Tuesday, 2 August 2011

mixing business with pleasure


As a Tarot enthusiast with a lot of learning under my belt, I often consider attempting to make a living reading fortunes. Aside from the fact that I really enjoy working with the decks, 'spinning the yarn' and conversing with people about their lives, I've also found myself in the fortunate position of being able to really help querents out with their emotional conundrums which means I'm giving back as much as I'm taking out. That's a pleasant feeling that lasts. Sadly, despite several attempts to hone a career out of my skill, it's a pie that continues to end up half baked and today I think I'd like to reflect on that.

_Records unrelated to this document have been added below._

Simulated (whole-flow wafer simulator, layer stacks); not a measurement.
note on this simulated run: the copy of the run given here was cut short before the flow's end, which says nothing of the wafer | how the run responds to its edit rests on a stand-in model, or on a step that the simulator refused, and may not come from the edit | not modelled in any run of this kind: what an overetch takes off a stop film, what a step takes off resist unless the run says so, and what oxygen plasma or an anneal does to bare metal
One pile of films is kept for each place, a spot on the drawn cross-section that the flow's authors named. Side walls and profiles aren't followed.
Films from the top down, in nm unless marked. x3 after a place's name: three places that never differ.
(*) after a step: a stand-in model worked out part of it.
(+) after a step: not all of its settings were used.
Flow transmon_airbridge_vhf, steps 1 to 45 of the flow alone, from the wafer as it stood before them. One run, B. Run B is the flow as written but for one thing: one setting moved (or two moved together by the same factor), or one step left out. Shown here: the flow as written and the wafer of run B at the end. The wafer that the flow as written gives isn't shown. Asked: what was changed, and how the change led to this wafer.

Money has changed hands in the past for me on several occasions. I once did the rounds at a dinner party for a friend who reimbursed me. A couple also approached me in a pub while I was shuffling my cards and offered me a fee for a reading. I've been doing paid email readings on and off for a couple of years. Instances of making a crust doing something I really enjoy are fantastic and since then I've enquired a few times at various New Age shops and book stores for a shot as their in-house Tarot reader. Sadly, positions are already filled where I've looked. (If you've got a sweet gig at a New Age shop it's not likely you'll leave that position vacant for some other lucky reader!)

An avenue that many well-meaning fortune tellers tend to go down is phoneline work. Personally, I've heard too many negative things about unscrupulous techniques and readers being ordered to behave in a certain way or keep querents on the line long after the reading has ceased to have any benefit. One thing that tends to come up is the popular 'first three minutes free' deal that makes the rounds on so many websites. Readers who've moved on from phoneline work admit that they are told to stall the querent for the first three minutes before even beginning the reading. There's nothing 'free' about it. I can imagine that if you're genuinely enthusiastic about Tarot, working for a phoneline would be too money-orientated and uninspiring to keep your interest.

In my post yesterday I discussed the importance of identifying querents who've formed an unhealthy attachment to the cards or to you as a reader. Phonelines tend to be frequented by querents who have money troubles in particular and yet they're spanking big cash on a premium telephone line to someone with no qualifications in finance, hoping for the answers. To me, that reeks of unhealthy attachment and I don't really want to add to the problem and make myself feel guilty in the process.

The third problem with phonelines is that 99.9% of them advertise under the guise of psychic ability. I don't believe that I possess any psychic ability, so that's not really the right avenue for me.

No doubt, I'll keep trying from time to time. I know that there are plenty of readers with 'the gift' who believe that charging money for clairvoyant ability is ethically unsound. I believe that I do possess a 'gift' of sorts. I have 'the gift of the gab'. I have pure Celtic story telling ability, mixed with a deep knowledge of the cards, plenty of practical experience and a desire to give an intuitive, sensitive and empathetic reading. It takes a lot of energy and creativity to give good, in-depth readings and I tend to also offer write-ups by hand for face-to-face clients - all of which, I think, is deserving of a monetary reward. (Nothing extortionate.) However, making money by any means necessary when it comes to Tarot isn't for me. It needs to be an ethical set-up where I'm assured that I can interpret the cards as I see them and have an open dialogue with the querents who cross my palm with silver. (It might be worth noting that I do regularly offer free readings. I enjoy it and it keeps me in practice. I tend to offer via Spirit & Destiny and Prophesies and I get great feedback.)

Both the querent and the reader deserve to have a good time during a reading. Let's face it, if all the fun has been sucked out of it by rules and regulations geared towards making money at any cost, what's the point?

I have decided to become more involved in the Tarot community and to take inspiration from others who are really enjoying their Tarot journey, both personally and professionally. I've been a member of the Aeclectic Tarot forum for a long time but never really felt that my contributions to discussions would be worthwhile. I began this blog as an outlet but have done zero networking so far even though I'm aware that there are lots of fantastic blogs out there. I'm going to be penning some articles on fortune telling for various different publications so watch this space and I hope to visit your Tarot blogs soon.